The Executive Unbound: After the Madisonian Republic. By Eric A. Posner and Adrian Vermeule. New York: Oxford University Press. 2011. Pp. 210. $29.95.

INTRODUCTION

In both constitutional and international law, many legal rules cannot be implemented without what most people would describe as the voluntary compliance of their target. Is that really "law"? Or is rule compliance in such circumstances just an expression of "interests"? Forget jurisprudence for the moment. As a practical matter, what does it mean to work as a lawyer in a field where the rules are not coercively enforced against private parties by an independent judiciary whose orders are implemented by a cooperative executive? This question has particularly high stakes for national security policy, where we find judicial deference at its highest, the centralization of modern government at its most pronounced, delegations of authority to the executive at their broadest, and contempt for idealism at its most self-satisfied.

Two recent books on executive power prompt this return to such well-trodden ground. In The Executive Unbound: After the Madisonian Republic, Eric Posner (1) and Adrian Vermeule (2) claim that the constitutional rule-of-law apparatus is basically worthless. In Power and Constraint: The Accountable Presidency After 9/11, Jack Goldsmith (3) says just about the opposite. This Review argues that Goldsmith is right and supplements his account by identifying a key mechanism in the political economy he describes. The Review begins by separating the various threads of argument advanced by Posner and Vermeule to expose how implausible their conceptual claims will seem to most lawyers. It then explores how their (largely unsupported) descriptive claims are contradicted by Goldsmith's empirical account as well as by other evidence adduced here. The Review closes by suggesting that one of the most plausible causal mechanisms for the efficacy of law--the deep vein of respect for legality that characterizes our culture--is itself a primary target of Posner and Vermeule's project.

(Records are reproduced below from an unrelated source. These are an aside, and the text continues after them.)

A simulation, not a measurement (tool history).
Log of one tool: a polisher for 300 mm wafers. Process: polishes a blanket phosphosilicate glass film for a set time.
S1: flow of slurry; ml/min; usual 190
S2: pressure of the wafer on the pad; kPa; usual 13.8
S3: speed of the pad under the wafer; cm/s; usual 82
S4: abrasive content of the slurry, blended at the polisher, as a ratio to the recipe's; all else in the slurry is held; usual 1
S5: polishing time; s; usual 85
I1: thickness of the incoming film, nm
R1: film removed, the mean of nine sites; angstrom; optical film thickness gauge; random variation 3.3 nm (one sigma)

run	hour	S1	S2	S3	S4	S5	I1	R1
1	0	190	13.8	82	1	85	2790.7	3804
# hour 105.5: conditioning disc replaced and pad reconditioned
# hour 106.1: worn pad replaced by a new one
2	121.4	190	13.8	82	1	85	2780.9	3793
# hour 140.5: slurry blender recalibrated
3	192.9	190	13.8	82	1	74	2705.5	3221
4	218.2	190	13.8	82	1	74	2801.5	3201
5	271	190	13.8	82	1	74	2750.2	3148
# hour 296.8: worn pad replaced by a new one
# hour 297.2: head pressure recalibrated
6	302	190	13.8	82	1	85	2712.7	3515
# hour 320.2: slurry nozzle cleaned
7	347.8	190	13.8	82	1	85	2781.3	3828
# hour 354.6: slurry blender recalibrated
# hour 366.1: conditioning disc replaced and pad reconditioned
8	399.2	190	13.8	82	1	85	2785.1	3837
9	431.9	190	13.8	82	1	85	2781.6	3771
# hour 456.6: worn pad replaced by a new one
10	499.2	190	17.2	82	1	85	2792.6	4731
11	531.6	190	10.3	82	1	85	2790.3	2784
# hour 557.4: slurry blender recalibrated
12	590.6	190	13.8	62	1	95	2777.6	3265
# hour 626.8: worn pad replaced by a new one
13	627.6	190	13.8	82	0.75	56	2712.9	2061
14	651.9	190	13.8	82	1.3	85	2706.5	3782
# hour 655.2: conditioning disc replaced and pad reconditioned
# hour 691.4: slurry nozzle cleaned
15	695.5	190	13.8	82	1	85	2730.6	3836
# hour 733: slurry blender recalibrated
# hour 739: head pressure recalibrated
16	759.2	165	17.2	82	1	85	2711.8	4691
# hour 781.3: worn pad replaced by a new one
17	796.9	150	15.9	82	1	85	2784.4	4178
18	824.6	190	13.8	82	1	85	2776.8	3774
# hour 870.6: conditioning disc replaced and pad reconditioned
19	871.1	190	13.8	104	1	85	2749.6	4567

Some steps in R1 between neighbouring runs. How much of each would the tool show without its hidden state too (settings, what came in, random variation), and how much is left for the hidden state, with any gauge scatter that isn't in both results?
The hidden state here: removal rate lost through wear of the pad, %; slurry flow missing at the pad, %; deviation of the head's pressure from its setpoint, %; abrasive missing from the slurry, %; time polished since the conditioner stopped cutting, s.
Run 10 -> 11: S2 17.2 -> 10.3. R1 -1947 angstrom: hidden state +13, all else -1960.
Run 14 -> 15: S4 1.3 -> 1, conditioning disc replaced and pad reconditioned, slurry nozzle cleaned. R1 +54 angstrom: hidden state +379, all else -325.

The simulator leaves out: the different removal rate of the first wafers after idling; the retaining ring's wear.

Posner and Vermeule make three kinds of arguments. First, they make a theoretical claim about the necessary conceptual vacuity of legal rules that apply to the executive. Leaning heavily on Carl Schmitt, they argue that law itself--certainly the actual laws applicable to executive action in the American system, but perhaps even law in general--is an elaborate shell game with no interpretive constraint beyond what the decider decides. The second claim is empirical: regardless of whether law contains interpretive limits conceptually, the only thing that in fact constrains the American presidency is politics, construed narrowly as competition between self-interested electoral constituencies. On this model, law is a smokescreen for brute policy clashes between political enemies, and presidential behavior changes only as a function of evolving majoritarian political preferences. The third claim is a prediction about the federal separation of powers: while modern governance cannot help but evolve into radical executive-centricity, we shouldn't worry about it because tyrannical policies are unlikely to result.

These claims are individually wrong and collectively dangerous. The first--that law does not impose genuine interpretive constraints--is simply implausible. Virtually any legal norm leaves room for interpretation, and virtually any legal rule has boundaries beyond which its application is uncertain. But that doesn't mean that law as such contains no meaningful interpretive limits. Posner and Vermeule's inapposite rejoinder that the president "can" ignore the law in secret is no different from the fact that I "can" run a stop sign or throw a rock through a stranger's window at night. The Schmittian theory of law endorsed by Posner and Vermeule is a relic of a time when totalitarianism seemed potentially inevitable and possibly even attractive. Efforts to revive it for modern purposes offer a bridge to nowhere.

Their second argument--that whatever the lawyers say, presidential action is just a function of material political interest--doesn't square with reality. On this question, an ounce of experience (or at least a vaguely plausible empirical grounding) is worth several pounds of theory. Granted, legal obligations are neither perfectly constraining nor the only influence on executive behavior. As Goldsmith's work makes clear, however, lived experience teaches us to take law seriously. In a series of painstakingly researched case studies, Goldsmith builds a richly detailed account of the way structural checks and balances continue to impose real political constraints on the president. But for present purposes, what emerges most usefully from his work is something on which Goldsmith does not focus: evidence that law as such, far from being a dependent derivative of power politics, itself regularly constrains national security policy. Indeed, legal rules limiting official behavior regularly generate compliance--whether effectuated by congressional interference, judicial order, or executive self-policing--that is at odds with the material policy priorities of presidents and their political constituents.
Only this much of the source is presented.